Dissolving blockages – rather than attempting to smash through - is far more
preferable.
DISSOLVING BLOCKAGES
Much symbolic energy has been invested (by those opposed to First Peoples) in the term 'Australia'. That name has a very strong hold on all of us.
Coming to see that 'Australia' - standing on its own and as presently constituted - is seriously lacking something vital is an example of dissolving a blockage.
Briefly stated, one of the problems with the name ‘Australia ’
(and the accompanying term ‘Australian’) is that – without some dual name from
an indigenous source - it is culturally one-sided and embodies the wrong
spirit.
The challenge which confronts us to find something new which
contains the right spirit.
And merely adding a new indigenous name of names is not sufficient to work healing magic. The addition of that indigenous name (or names) has to signify real changes to the formal and informal constitution of modern Australia.
Irrespective of the fine characteristics of so many of the
people who live in this country, and who are proud to call themselves ‘Australian’,
the term ‘Australia’ – under the present Constitution – enshrines institutionalised racism against this
country’s First Peoples.
As another recent issue clearly demonstrates, the picture is
far from simple. There has been a suggestion by Professor Tim Flannery that the
Australian War Memorial should honour First Peoples warriors who died defending
their country from colonial invasion.
But the country they died defending is not the same country
for which the Australian War Memorial embodies as a ritual shrine. It could be
said that First Peoples warriors died defending their country from ‘Australia ’.

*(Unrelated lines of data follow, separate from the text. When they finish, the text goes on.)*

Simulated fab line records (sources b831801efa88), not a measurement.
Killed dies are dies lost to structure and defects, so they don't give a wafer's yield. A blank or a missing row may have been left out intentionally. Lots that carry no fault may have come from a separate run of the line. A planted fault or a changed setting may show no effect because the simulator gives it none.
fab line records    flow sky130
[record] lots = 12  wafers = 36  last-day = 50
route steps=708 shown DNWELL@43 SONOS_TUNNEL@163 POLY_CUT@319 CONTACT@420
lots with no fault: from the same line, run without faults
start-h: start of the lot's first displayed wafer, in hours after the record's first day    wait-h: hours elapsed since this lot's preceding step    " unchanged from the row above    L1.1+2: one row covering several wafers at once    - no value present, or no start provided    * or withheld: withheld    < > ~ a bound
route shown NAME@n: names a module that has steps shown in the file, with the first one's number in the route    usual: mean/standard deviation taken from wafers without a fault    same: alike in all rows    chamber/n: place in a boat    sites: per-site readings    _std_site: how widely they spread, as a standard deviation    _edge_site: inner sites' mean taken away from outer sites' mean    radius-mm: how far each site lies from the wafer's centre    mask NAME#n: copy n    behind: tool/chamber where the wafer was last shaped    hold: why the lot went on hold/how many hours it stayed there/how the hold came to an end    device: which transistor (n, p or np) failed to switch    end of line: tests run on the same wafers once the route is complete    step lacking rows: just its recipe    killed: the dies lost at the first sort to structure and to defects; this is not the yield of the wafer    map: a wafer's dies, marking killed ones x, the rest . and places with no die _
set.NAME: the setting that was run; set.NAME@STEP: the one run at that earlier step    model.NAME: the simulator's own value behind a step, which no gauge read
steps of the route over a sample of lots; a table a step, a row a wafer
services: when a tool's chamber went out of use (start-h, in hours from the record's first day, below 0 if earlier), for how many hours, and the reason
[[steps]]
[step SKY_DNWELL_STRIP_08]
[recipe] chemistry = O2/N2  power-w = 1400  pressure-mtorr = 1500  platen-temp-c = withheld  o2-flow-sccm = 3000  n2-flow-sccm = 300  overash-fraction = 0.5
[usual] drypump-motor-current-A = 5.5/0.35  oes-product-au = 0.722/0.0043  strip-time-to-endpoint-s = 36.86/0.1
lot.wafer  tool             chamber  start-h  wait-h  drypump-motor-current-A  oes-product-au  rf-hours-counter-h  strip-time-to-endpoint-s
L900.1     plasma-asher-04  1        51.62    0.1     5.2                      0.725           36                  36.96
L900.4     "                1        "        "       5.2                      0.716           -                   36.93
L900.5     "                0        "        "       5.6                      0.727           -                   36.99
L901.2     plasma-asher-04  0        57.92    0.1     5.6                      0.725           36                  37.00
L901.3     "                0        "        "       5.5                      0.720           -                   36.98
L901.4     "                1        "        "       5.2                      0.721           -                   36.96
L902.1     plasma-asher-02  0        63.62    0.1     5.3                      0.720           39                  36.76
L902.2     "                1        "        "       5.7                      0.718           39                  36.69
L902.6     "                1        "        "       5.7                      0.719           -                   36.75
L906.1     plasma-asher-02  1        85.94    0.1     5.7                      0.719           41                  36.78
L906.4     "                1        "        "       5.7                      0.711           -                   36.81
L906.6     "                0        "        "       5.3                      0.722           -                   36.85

And, further, that ‘Australia ’
is the eventual name of the occupying power which institutionalised itself here
after those warriors lost that phase of their long and ongoing struggle.
Of course, this is exactly the kind of message which Prime
Ministers past and present do not want to be part of a conversation about the
respective places of indigenous and non-indigenous peoples in this country. No
official ‘oxygen’ for such voices.
Fortunately, in addition to my views, there are many indigenous people in this country who have been saying this sort of thing for many years – as part of a much wider ‘conversation’ about life here. The views these people represent have been denied official ‘oxygen’ for some hundreds of years now, and are not dependant on it for survival.
Their message “We have survived” is proof of this. “We have
survived” despite a long affirmation drought spanning two centuries.
Not surprising, given the lame provisions for constitutional
recognition on offer from Anglo-Australia authorities, many of these First
Australian reject the limited terms of the official ‘conversation’ about
constitutional recognition.
They add issues such as unextinguished sovereignty; the lack
of a treaty or treaties; reparations for past and present damages; the need to
undertake reform of past and present Western practices; the need for a
fair-dinkum and culturally appropriate means of representation in the
governance of this country – and more.
The issues these First Peoples bring to the ‘conversation’ need
to be added to the discussional agenda – not brushed aside as inconvenient.
What we need – to heal life in this country - is not merely
a culturally one-sided conversation but a robust dialogue which genuinely
affirms First Peoples as cultural partners in life here. We really need to
provide spaces for these voices in the conversation if we are to find a stable
foundation for future life in this country.
I don’t expect this to happen under the Abbott government,
which is reportedly cutting funding to the National Congress of Australia’s
First Peoples and relying, instead, on a totally unrepresentative Indigenous
Advisory Council.
Presently the National Congress is the only indigenous body
which has a chance of providing the means for a country-wide consultation
process.
And the National Congress itself is regarded, by a number of
First Australians, as not a representative body for them. At the core of First
Peoples Ways is a deep distrust of any process which allows a disproportionate
amount of power to accumulate in any one person or group. As soon as a process concentrating power in
one locus becomes apparent, something will be done to derail that process.
Concentrations of power – of the kind which are enabled by the
modern nation-state – are anathema to those who lives are informed by First
Peoples Ways.
So even if funding was secured for the National Congress and
it was used as a vehicle for Constitutional reform, considerable work would
remain to be done in order to find some means of including voices which are
presently marginalised and which insist that indigenous sovereignty was never
extinguished.
It is hard to imagine the Prime Minister’s hand-picked
Indigenous Advisory Council ever embracing this challenge – but the National
Congress has some chance of providing a two-way conduit for a robust dialogue
Maybe Congress, working with local First Peoples, could tell us the answer to this long neglected question: "By what original name or names do we call this country?"
That might work as a genuine conversation starter.